Top Moderate - Hard Routes
• Jane’s Addiction (5.11a) and Smashing Pumpkins (5.12b) are south facing and great for sun on a cold day.
• Bebop Tango (11a) climbs like a gym route, with a fun, airy top out. It’s neighbor Latin Swing (5.11b/c) is a fun, cruxy trad line to check out a well!
• Satanic Mechanic (12b) and Desert Shield (5.13b) are two of my favorite hard, endurance sport routes!
• Sail Away (5.8) and Colorado Crack (5.9) are two of my favorite moderate trad lines.
• Super Roof (5.9), Head over Heels (5.10a) Bird on a Wire (5.10a), Hobbit Roof (5.10d), Clean and Jerk (5.10c), Heart of Darkness (5.11a) and Coarse and Buggy (5.11a/b) are all not to miss routes!
Joshua Tree is a large park with thousands of climbs, so you will most likely want to purchase a guidebook. There are comprehensive guides for bouldering, sport, and trad available at the local gear shop, Nomad Ventures. Below are my guidebook recommendations:
• Joshua Tree Bouldering, by Robert Miramontes
• Joshua Tree Rock Climbs, by Robert Miramontes
• Joshua Tree Sport Climbing, by Todd Gordon
There are countless intimidating climbs in Joshua Tree, so it’s also a good idea to look at routes on Mountain Project, where you can often find helpful gear and route beta from other climbers. Popular climbs are often busy, so come prepared with some alternate routes and problems in mind.
When to Visit
If possible, I’d also suggest visiting mid-week, especially during peak seasons, as weekends and holidays can be very crowded. With that said, climbing in Joshua Tree is the best fall through spring, though even the hot summer days can be fun for a night session. Winter provides great send temps but can also be very windy and cold. But, temperatures can swing wildly in the desert at any time of year, so always check the weather and prepare with appropriate layers. It is also beneficial to check sun angles and know when climbs will be in the sun or shade.
Where to sleep
Camping: Hidden Valley Campground, Jumbo Rocks, and Indian Cove are all adjacent to great climbing. Hidden Valley is first-come-first-serve and very busy, so arrive mid-week to snag a spot. Jumbo Rocks and Indian Cove, and the many other campgrounds in the park, are now reservation only and may require booking weeks to months in advance.
Check www.recreativon.gov for availability.
Besides camping in the Park, Joshua Tree has a few hotels, hundreds of cute Bnb’s, and free camping on BLM. You should have your accommodation sorted in advance if you are visiting on a weekend or holiday, especially during peak season.
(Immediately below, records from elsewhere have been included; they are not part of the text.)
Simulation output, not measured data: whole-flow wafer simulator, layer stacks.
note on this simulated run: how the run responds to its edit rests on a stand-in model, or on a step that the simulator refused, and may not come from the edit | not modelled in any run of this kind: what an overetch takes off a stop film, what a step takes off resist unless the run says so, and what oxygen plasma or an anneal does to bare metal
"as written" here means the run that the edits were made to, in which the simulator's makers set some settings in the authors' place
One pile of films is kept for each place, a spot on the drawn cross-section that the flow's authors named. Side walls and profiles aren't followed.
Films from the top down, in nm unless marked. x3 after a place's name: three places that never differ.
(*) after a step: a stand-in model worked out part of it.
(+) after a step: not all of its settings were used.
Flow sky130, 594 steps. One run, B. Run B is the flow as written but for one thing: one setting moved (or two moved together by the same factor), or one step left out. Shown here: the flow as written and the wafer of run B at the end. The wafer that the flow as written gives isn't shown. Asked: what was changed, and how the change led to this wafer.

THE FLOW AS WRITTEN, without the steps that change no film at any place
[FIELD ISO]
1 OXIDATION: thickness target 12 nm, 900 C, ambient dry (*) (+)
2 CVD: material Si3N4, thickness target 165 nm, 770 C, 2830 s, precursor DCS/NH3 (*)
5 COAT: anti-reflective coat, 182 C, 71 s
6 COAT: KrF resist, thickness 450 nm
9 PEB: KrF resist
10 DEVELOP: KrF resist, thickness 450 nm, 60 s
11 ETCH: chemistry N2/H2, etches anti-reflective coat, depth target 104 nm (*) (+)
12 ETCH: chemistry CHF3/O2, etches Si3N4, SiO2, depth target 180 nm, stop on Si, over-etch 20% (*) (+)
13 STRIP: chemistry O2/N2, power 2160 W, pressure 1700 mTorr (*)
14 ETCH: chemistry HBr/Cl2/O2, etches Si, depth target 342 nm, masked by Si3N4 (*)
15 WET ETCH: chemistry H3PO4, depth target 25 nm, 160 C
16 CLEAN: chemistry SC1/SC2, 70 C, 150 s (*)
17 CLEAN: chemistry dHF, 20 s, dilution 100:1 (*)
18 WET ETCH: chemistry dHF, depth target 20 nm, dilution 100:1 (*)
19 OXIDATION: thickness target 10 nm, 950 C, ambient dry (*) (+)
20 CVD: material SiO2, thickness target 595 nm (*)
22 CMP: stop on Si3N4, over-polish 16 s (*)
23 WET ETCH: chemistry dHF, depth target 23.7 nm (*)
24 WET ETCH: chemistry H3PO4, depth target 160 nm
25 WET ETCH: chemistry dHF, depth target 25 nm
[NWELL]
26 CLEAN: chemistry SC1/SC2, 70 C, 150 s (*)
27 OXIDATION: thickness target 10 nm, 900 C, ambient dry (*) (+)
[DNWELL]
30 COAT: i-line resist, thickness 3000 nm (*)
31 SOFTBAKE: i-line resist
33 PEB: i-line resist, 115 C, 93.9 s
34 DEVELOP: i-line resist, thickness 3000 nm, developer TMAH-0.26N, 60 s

Eat Drink and Meet Local Climbers
Before Climbing: The Joshua Tree Visitor Center Cafe and The Dez are my favorite stops for coffee and a quick breakfast to go, like overnight oats, burritos, or breakfast pastries.
Climber Café, on weekend mornings, October - April, in the Hidden Valley Campground, is a fantastic way to meet other climbers, learn more about climbing in the park, and enjoy a free cup of coffee. This is hosted by the Climbing Stewards and Friends of Joshua Tree
Midday: Natural Sisters Cafe is great to refresh with a Climber’s Revenge Smoothie! You can also find healthy breakfast and lunch options along with vegan and vegetarian food here. Though, be prepared for a decent weight as it’s a popular place!
Dinner: Pie for the People serves up amazing pizza for carnivores and vegans alike. There can sometimes be a wait, but it is well worth it!
Sam’s Indian Food is another favorite that offers plenty of vegetarian options.
Entertainment: Saturday Farmer’s Market is worth a stroll for fresh food and fun gifts.
Joshua Tree Saloon and the famous Pappy and Harriets offer live music and karaoke.
Showers: Coyote Corner offers hot showers for $5.00 and also has lots of fun trinkets and gifts!